Avg.Time: 2 days
Start / Finish:
- Eagle Summit trailhead – Twelve mile summit trailhead.
- No public transport, but hitching isn’t too difficult. Not many cars on this section of the Steese Highway, but those that do come by will generally give you a lift.
- Another possibility is contacting the Fairbanks Hiking club, who organise regular walks in this area during the summer. See their website for details: www.fairbankshiking.org .
Season: May to early October.
Maps / Info:
- I used the map and trekking notes in Lonely Planet’s Backpacking in Alaska (1995). A similar map and trail description is available in LP’s Alaska guidebook, published in April, 2009.
- See the Bureau of Land Management website for both a downloadable trail map and general information about the route.
- Four USGS 1:63,360 topographical maps cover the trail: Circle B-3, B-4, C-3 and C-4.
- If carrying four topo maps for such a short trail seems excessive (and it does), check the following link where you can purchase a single topo map for the entire route: http://www.trails.com/tcatalog_trail.aspx?trailid=HGA003-068
Route / Conditions:
- The route is well marked with rock cairns.
- For most of its length the trail traverses alpine ridges, passing by various distinctive rock formations, sculpted into fantastic shapes by the elements. A surreal landscape when shrouded in fog.
- June is an excellent time to do the Pinnell Mountain trail. It is the prime season for wildflowers and between the 18th and 25th, you can witness the natural phenomena of the midnight sun. Suffice to say, it is also the most popular time of year and the huts may often be full.
- Water is usually available at both huts. The Bureau of Land Management suggetsts that all water along the Pinnell Mountain trail be treated before use.
- There are also two backcountry huts along the route, which provide much-appreciated refuge when the weather turns nasty.

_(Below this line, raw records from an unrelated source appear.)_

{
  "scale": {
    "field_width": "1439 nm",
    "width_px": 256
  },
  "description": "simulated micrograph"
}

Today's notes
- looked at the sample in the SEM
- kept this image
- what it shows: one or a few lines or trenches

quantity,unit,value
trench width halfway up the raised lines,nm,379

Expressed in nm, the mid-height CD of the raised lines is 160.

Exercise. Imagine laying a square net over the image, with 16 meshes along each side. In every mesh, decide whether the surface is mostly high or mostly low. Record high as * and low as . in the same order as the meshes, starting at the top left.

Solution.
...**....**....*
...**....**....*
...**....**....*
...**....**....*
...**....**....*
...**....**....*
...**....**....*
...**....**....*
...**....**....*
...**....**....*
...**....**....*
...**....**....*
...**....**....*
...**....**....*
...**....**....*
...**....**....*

- This is a beautiful trail; definitely worth the effort of getting here.
- I walked the Pinnell Mountain Trail in August, 1998. Although I missed the wildflowers and midnight sun, I was fortunate enough to meet some wonderful locals from Fairbanks, with whom I shared one of the huts during a seemingly never-ending storm. Great people. On the remote chance that they may one day read this, a big hello to “Cousin” Elizabeth and Patti.